EL ESPECTADOR, July 8, 2022
(Translated by Eunice Gibson, CSN Volunteer Translator)
In an interview with a Brazilian newspaper, the former President of Colombia talked about the peace process, his proposal for legalizing drugs, and other matters.
In spite of being apparently unconnected to national politics, the name of former President Juan Manuel Santos has hit the headlines several times in the recent election competition, and even more recently in the formation of Gustavo Petro’s cabinet, as some who were on the Santos team will also be at the side of the leftist Chief Executive. For many observers, this is also kind of a wink at the Nobel Prize.

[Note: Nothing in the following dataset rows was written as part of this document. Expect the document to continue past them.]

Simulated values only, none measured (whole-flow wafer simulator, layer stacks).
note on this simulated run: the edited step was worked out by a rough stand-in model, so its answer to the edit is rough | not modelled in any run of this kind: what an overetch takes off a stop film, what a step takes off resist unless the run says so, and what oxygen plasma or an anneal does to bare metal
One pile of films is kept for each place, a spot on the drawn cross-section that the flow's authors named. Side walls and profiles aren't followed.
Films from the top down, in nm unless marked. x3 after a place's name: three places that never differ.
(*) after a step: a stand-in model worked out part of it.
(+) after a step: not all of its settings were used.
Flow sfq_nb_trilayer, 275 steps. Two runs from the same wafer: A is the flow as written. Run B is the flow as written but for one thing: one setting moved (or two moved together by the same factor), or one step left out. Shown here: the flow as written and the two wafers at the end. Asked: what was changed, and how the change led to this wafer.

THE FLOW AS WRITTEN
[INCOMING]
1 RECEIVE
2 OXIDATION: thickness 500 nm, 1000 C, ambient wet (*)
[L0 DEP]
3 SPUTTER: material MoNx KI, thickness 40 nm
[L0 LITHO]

However, just up to now, the President of Colombia between 2010 and 2018 has started to speak directly about what took place in the recent contest for the leadership of the government, and of Petro’s triumph. In an interview with the Brazilian newspaper Folha de Sao Paulo, Santos announced his total support for the President-Elect, particularly with regard to the peace.
“I support the new President of Colombia 100% in his determination to implement the peace process and have the JEP as a model for the pacification of the country,” said the former Chief Executive. He added that the application of the Peace Agreement would by itself generate a transformation that, “Petro understands.” Therefore, he concluded, “I think we are on the right path, and that path has our support.”
Santos also said that the Agreement he signed with the now-defunct FARC did not only begin to provide solutions to the Colombian conflict, but it also touched on related subjects, such as land ownership. “Colombia is a very unequal country, with ownership of 80% of its land concentrated in the hands of a few families. Agrarian reform is one of the first articles in the Agreement,” he said.
In the interview with the Brazilian newspaper, he also spoke about the possibility of applying the transitional justice model of the JEP[1] in other situations. “I think it’s a valuable model, but it can’t be applied in the same way to guerrillas and to criminal groups. Those cases are different. Even so, I would argue for their submission to the legal system, and that the penalties don’t necessarily have to be imprisonment.”
Besides talking about the peace process, Santos defended drug legalization as a method of closing down the transnational mafias. On that subject, he emphasized that he was working with the former President of Brazil, Fernando Henrique Cardoso, to conduct the debate about the decriminalization of drugs.
[1] JEP is the Special Jurisdiction for Peace, as provided in the Peace Agreement.